Personally, I love Amy Schumer. She’s one of my favorite comedians. So, naturally, I expected to like her new book, “The Girl with the Lower Back Tattoo.” Schumer is known for her self-deprecating brand of humor that often points out both life’s many ups and downs while remaining down to earth. Her TV show, “Inside Amy Schumer,” often makes satirical commentary on what it means to be a woman in the modern world, which is something I, a young feminist, appreciate. This is what I expected to find in Amy Schumer’s memoir. What I didn’t expect was that I would find the book so personally relatable, for reasons both humorous and heartbreaking.

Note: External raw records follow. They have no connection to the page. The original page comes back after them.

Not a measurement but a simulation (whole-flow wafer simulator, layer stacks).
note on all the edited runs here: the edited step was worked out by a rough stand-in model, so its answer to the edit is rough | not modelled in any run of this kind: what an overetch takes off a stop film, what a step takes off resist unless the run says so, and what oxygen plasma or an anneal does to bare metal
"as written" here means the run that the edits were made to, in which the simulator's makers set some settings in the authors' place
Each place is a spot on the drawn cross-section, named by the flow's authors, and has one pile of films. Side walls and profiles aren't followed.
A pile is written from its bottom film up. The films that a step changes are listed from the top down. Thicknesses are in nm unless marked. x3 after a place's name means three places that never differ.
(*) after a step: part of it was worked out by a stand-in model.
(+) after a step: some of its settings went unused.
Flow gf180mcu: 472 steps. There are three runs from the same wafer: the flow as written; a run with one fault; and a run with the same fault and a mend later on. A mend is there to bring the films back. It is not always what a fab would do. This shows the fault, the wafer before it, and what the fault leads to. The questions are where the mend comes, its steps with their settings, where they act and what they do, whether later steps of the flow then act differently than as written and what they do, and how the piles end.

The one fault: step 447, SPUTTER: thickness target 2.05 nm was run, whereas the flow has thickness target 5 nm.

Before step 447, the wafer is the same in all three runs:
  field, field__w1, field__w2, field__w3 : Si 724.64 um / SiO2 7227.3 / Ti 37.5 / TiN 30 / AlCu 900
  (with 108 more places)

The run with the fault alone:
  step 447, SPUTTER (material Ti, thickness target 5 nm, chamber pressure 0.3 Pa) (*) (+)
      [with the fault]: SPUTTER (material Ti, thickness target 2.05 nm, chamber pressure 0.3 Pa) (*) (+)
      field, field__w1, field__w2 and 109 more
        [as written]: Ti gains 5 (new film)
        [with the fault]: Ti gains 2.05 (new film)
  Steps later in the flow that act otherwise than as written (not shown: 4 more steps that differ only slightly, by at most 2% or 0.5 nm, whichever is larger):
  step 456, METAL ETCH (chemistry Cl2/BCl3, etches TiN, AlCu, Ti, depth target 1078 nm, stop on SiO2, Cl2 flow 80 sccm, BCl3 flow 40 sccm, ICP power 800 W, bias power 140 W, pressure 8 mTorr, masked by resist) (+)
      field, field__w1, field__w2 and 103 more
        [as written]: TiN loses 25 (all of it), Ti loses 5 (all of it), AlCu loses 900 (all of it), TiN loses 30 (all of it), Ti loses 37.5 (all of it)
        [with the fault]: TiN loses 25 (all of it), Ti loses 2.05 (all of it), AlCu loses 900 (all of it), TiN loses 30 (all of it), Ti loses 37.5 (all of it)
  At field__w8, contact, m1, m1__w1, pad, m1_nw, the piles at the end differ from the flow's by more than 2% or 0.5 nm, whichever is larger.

I didn’t expect to relate to Amy Schumer so closely as I read her memoir. Maybe it’s because I’m someone who doesn’t drink very much and rarely dates, while her on-stage persona seems to fit those ideas very well. But Schumer’s book reveals very clearly on that who she is on stage is very different from who she is in real life. She’s not her character from “Trainwreck,” though much of the movie is based on her life. I think I first started to understand this when she talked about being an introvert, and gave what was honestly the best explanation of introversion that I’ve ever read.
Amy’s humor is vulgar and honest, not the kind of humor that one would expect from a traditional “female” comedian—I put the word in quotes because she does an excellent job of explaining why she hates always being labelled a “female” comic, or, god forbid, a “woman in Hollywood.” And I completely get it. Amy’s experiences aren’t only relatable to a female audience, and implying that she’s a comedian only for women is insulting not only to her work, but to women in general, as it implies that women can’t be funny for anyone who isn’t of their gender. After all, almost everyone at one point or another finds out that their parents screwed them up to some extent. And anyone can laugh at someone else’s embarrassing sexual experiences. Amy’s point of view is unabashedly feminist because of her personal experiences, but that makes it even more important for both men and women to listen to her.
“The Girl with the Lower Back Tattoo” is funny. I was laughing out loud during parts of it. But I was also crying during others, namely the chapters that described the deaths of Mayci Breaux and Jillian Johnson and the chapter detailing sexual assault. When Amy revealed how when she was in high school, her boyfriend took her virginity without her consent, I felt heartbroken, but not just for her. Reading that passage was hard not just because it’s a horrible thing that can happen to anyone, that no one deserves, but because I know far too many people who have been victims of sexual assault, particularly in situations that Amy calls “grape” or “gray area rape.” For similar reasons, I felt fearful reading the chapter entitled “The Worst Night of My Life,” as her account of an abusive relationship is also something close friends of mine have had to deal with. But I’m glad she wrote about them. Not only do these experiences make Amy Schumer, a celebrity, seem human, but her choice to talk about these personal, harrowing experiences has the potential to keep someone else from going through them too. As she says,
“I’m telling this story because I’m a strong-ass woman, not someone most people picture when they think “abused woman.” But it can happen to anyone. When you’re in love with a man who hurts you, it’s a special kind of hell, yet one that so many women have experienced. You’re not alone if it’s happening to you, and you’re not exempt if it hasn’t happened to you yet. I found my way out and will never be back there again. I got out. Get out.”
One of Amy Schumer’s best talents is her ability to find humor in situations that most people can’t stomach. But she doesn’t trivialize their gravity while she does it. Over all, Amy Schumer’s memoir is not a story of pain and sadness, but one of a woman who has been hurt, has healed, and has come out triumphant. She loves herself unashamedly, which is a trait that more people need. Amy owns up to her mistakes, but she doesn’t apologize for who she is and what she’s done. As she says in the chapter “Forgiving My Lower Back Tattoo,”
“Beautiful, ugly, funny, boring, smart or not, my vulnerability is my ultimate strength. There’s nothing anyone can say about me that’s more permanent, damaging, or hideous than the statement I have forever tattooed upon myself. I’m proud of this ability to laugh at myself—even if everyone can see my tears, just like they can see my dumb, senseless, wack, lame lower back tattoo.”
And that’s a lesson I think everyone can use. So go pick up Amy Schumer’s “The Girl with the Lower Back Tattoo.” I think you’ll be pleasantly surprised.